Archive for June, 2012

The Conventional Wisdom Trap

Published by admin on June 22nd, 2012

  “In this economy, people are just looking for a deal” – Customer of mine who shall remain nameless

Conventional economic wisdom says that the reactions to price fluctuations should be inversely proportional (assuming there is adequate demand for a product or service).  Drop the price, consumers buy more.  Raise the price, consumers buy less.  But there’s a quirky thing about manipulating price and using price offers…

Prices have meaning beyond “the price”: Because we make decisions emotionally, consumers are irrational beings.  We imbue variables like price fluctuations with feeling or meaning.  The short-term reward from a discounted price offer is disproportionate to the fear of loss over a price increase. Manipulating prices to attract business in the short-term is a slippery slope and it is very difficult to recover from for three scientific reasons:

1)       Loss Aversion- Loss aversion is a conditioned response that refers to a person’s tendency to avoid loss over acquiring a gain. It is an emotion rooted in fear and it is innate in all of us.  The less the emotional connection there is, the more important price becomes as a factor. With no “emotional tie-breaker”, your customer is more likely to revert to the emotion of fear in the form of loss aversion and think in terms of potential losses vs. potential gains, and pay the lower price.

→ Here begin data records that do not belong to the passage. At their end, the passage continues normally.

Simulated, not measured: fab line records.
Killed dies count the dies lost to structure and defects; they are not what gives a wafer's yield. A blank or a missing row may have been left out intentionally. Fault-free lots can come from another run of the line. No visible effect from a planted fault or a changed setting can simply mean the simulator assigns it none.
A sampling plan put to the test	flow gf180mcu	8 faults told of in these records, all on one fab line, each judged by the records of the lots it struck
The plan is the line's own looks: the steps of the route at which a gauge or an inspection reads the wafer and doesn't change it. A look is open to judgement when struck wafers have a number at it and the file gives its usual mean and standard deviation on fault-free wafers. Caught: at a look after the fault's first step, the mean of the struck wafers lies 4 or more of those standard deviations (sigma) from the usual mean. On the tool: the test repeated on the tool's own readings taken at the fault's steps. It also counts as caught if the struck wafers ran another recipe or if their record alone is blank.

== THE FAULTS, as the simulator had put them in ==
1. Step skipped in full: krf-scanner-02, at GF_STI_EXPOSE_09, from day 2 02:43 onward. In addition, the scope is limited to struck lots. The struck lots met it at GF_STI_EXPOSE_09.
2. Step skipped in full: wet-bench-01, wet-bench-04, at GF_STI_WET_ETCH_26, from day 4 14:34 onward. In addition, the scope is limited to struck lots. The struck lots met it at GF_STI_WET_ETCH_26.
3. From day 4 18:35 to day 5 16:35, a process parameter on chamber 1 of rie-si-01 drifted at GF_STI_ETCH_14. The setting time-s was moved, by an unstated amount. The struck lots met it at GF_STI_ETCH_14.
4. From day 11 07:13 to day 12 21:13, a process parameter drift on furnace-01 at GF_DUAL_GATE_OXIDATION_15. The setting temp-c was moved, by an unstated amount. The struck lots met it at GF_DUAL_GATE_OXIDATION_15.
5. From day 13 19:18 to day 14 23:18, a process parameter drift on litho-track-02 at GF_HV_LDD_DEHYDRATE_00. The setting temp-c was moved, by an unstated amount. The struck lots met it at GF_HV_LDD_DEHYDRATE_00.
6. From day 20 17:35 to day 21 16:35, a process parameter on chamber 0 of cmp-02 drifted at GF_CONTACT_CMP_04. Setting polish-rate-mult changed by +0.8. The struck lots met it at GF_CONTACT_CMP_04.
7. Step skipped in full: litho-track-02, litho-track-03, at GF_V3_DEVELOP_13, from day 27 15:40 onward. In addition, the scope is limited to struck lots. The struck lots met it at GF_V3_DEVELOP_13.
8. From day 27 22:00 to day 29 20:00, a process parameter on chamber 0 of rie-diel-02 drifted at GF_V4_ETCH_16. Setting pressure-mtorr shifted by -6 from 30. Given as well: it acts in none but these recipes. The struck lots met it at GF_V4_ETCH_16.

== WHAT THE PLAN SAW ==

2)       Value Attribution- Consumers attribute value based on their initial perception. Particularly when attempting to attract new customers, the lifeblood of any growing business, “first impression” is difficult to overcome. If you use price tactics to attract customers, you can expect to lose them to a competitor on price as well.  Moreover, price tactics alone make building repeat and referral business a challenge. Asking a customer to pay $20 for a lunch that she paid $10 for the first time she patronized the business is a tricky proposition.

3)       Confirmation Bias- Similar to value attribution, confirmation bias is our natural inclination to favor information that confirms our initial impression.  What we believe is our reality, and we reject evidence that contradicts our beliefs.  Confirmation bias is a key-critical element in long term planning of your advertising.  There can only be one price-leader in any given category, and chances are you are not it. In the long run, raising the anticipated value and creating the confirmation bias of an excellent customer experience is always the more profitable move.